I like it Al, great idea, I think it will work on a gasifier too.
I’ve been watching this guy. Probably everybody has. He has 760K subscribers. A lot of useful stuff and some not so much.
I hope you never need to use this trick cause it means your working on a ford, but after an hour of swinging a tire hammer the last resort came out to remove this stuck wheel
I hear you, Been there done that!
Here I thought you just sprayed it with penetrating oil, put the wheel back on with hand tightened nuts and drove down a bumpy road.
Personal rig yes I have done that before, company rig they frown upon activities like that specially Department of Transportation
Perhaps to make it easier for next time a guy could drill and tap two holes through the rim? Perhaps weld on nuts if the rim is too thin? But it might look kinda weird.
Rindert
Last fall I had to change the brakes on my wifes Nissan Rogue. Car only logs about 5-6 K a year and the wheels had never been off in 7 years. I guess they were glued on with some rust. Usually a couple of kicks to the tire will break a wheel loose. I beat on all of the tires, inside and out with a sledge to no avail. Finally had to heat them up to get them to break loose. I cut a piece of weed cloth to put between the wheel and the disk before I put the wheels back on.
THAT sounds like a winner-of the week for kicks and tricks.There aint no shortage of salt up here in michigan-NICE ONE.
The drive around with loosened lug nut as Marcus clearly said out on ROADS is dangerous. And Illegal.
Here’s how to do this.
Air down the tires for more rolling resistance drag.
Back off the lug nuts. Lightly retighten. Only then loosen a set amount like one-turn. Maybe two turns.
Slowly do your counter reversing circles turning in a driveway; on a frozen or drought dried lawn; a shop parking lot. Just as soon as the wheel does pop loose then you must STOP; re-tighten to get it back into the shop.
Any length of driving loose WILL damage your lug studs. Damage your wheel nuts. Damage your wheels nuts pocket holes.

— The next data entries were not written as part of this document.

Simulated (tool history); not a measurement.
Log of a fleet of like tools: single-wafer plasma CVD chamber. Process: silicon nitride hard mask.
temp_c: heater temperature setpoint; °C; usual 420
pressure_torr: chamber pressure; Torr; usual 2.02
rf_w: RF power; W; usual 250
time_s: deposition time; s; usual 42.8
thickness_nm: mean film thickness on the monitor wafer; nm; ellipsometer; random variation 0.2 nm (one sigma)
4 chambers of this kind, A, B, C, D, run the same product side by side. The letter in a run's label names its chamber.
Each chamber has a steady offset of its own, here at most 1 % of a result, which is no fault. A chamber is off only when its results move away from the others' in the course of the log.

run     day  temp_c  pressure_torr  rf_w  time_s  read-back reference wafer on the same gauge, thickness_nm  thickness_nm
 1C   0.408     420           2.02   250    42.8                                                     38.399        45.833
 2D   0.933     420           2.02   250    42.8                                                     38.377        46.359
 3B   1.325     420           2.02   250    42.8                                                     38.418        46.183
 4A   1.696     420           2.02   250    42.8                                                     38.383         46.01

Cussing the roads departments bowing to “the people” who insist on snow melted clear roads will at least let your anger out.
Now salty water coastal . . . gonna curse God?
Accept the fact if you do not have those wheels off-and on twice a year to be wire brushed and surfaces sprayed you-the-one who was slacked off.
Buying and using a good separate set of winter snow/ice wheels and tires give you this twice a year excuse.
Front and back wheels and tire rotation to keep the all-wheel-drive power systems happy is another good reason to twice a year on-and-off your wheels to clean and respray.
S.U.
I toltally agree-That actually sounds safe enough to do without like said damage the wheels and studs- maybe a real short dirt road by my house one drive way over- then carry a lug wrench when the wheel pops loose from rusted on,THAT is much safer than the crazy police chase reckless driving episodes.
MY wire feed welder quit on my old snap on- mig welder ya212 machine–The circuit board inside i think quit because i bypassed it with a 24 volt same as my wire feed motor-DC pwm type motor speed controler- and it seems to be working better and more steady than what my old controler was working before it quit working.
when i get a 24 volt gas vaulve solinoid in mail along with a 24 volt inverter- i will hook all back together without extra wire for mig gun trigge for the bypass i have hooked up to a battery charger running the wire feed motor.
I have 180 feet of potatoes do dig this year and I’m getting too old and lazy to dig them by hand so I made this potatoe plow out of stuff in my scrap bin. I hope it works.
I haven’t ever used one. It might work if you are in sandy soil, but generally I don’t think your tines are long enough. They are just there to let the dirt and taters separate so the taters end up on top of the ground. Rerod might work, but the protrusions on it might scrape the taters. You can prove me wrong, or someone else can correct me, I am certainly not an expert or trying to criticize.
Wow that looks great. Your workmanship? I’m sure it will work.
I’m right there with you on hating to dig out potatoes Don. This year I tried something new and dug a trench and lined it with weed cloth and then about six inches of soil on that, potato seed and then leaves. I’m hoping to be able to be able to discard the leaves and pull the weed cloth rolling up the potatoes. It’s only a 40 foot row for an experiment. I also have them stuck in every spare bucket, laundry basket and old tote I have.
@madflower69 said “It might work if you are in sandy soil”
Nice work, Don! I bet where you live the soil IS on the sandy side!
You are right Mike. I plan to remove all the vines and wait until the soil is dry before trying it. I will try and video the results as long as the results don’t embarass
me too much.
That looks like something my great uncle made in Netherlands back in the 1920s. His grand children were still using it in 1981 when I was there. It worked great.